As an agile software team, quick turnaround and development was key. However, I identified that the Author IDE, the primary tool for creating labs, was a massive bottleneck. The existing interface lacked coherence and features like previews and environment-specific tools were buried. It forced authors to spend more time "learning the tool" than "creating content."
As our global sales team starts to rely more on our course creation platform, the lack of quality guardrails means labs are often inconsistent in tone and technical accuracy. Look how many disparate navigation patterns and hidden menus existed in the legacy IDE:
I introduced a Ribbon Navigation system inspired by Microsoft Word and VS Code. For Data Scientists who rely on high information density, this ensured that environment-specific tools (like Cloud IDEs and Dataset management) were always one click away, not buried in sub-menus.
I introduced Syntax-inspired Color Coding: Blue for styles, Orange for file operations, and Green for list structures. This "Recognition over Recall" approach allowed technical authors to scan complex lab structures as if they were reading code in a native IDE.
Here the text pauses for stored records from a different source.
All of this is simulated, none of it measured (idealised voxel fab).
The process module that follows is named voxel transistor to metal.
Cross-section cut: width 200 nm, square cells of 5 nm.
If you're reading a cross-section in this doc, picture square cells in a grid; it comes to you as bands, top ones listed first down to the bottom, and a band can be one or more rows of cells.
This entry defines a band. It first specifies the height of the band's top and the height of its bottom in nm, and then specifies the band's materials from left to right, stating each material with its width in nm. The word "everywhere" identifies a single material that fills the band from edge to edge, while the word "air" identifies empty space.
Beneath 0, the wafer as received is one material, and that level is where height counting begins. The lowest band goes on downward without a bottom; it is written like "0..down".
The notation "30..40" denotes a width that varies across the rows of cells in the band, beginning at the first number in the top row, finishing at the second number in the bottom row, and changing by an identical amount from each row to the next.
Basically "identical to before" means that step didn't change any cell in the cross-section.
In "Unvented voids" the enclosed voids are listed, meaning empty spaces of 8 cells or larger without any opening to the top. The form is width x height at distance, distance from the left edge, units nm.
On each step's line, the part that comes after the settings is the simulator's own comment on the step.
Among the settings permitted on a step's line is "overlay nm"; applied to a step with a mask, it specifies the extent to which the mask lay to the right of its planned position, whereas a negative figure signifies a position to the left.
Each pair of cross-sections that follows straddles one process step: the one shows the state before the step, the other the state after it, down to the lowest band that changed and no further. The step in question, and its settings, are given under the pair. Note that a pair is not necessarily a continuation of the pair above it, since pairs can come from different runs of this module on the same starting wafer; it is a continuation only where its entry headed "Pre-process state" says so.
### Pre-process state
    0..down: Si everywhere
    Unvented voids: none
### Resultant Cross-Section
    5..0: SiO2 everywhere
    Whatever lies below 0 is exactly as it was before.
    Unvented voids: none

With a WYSIWYG (What-You-See-Is-What-You-Get) editor similar to Notion, authors can skip editing small words and code languages, allowing more people to step into creating more variety of courses, and also increase efficiency of finishing course instructions.
I designed a toggle system that allows authors, primarily Data Scientists, choose their level of "Human-in-the-loop" involvement. This ensures that speed never comes at the cost of technical accuracy.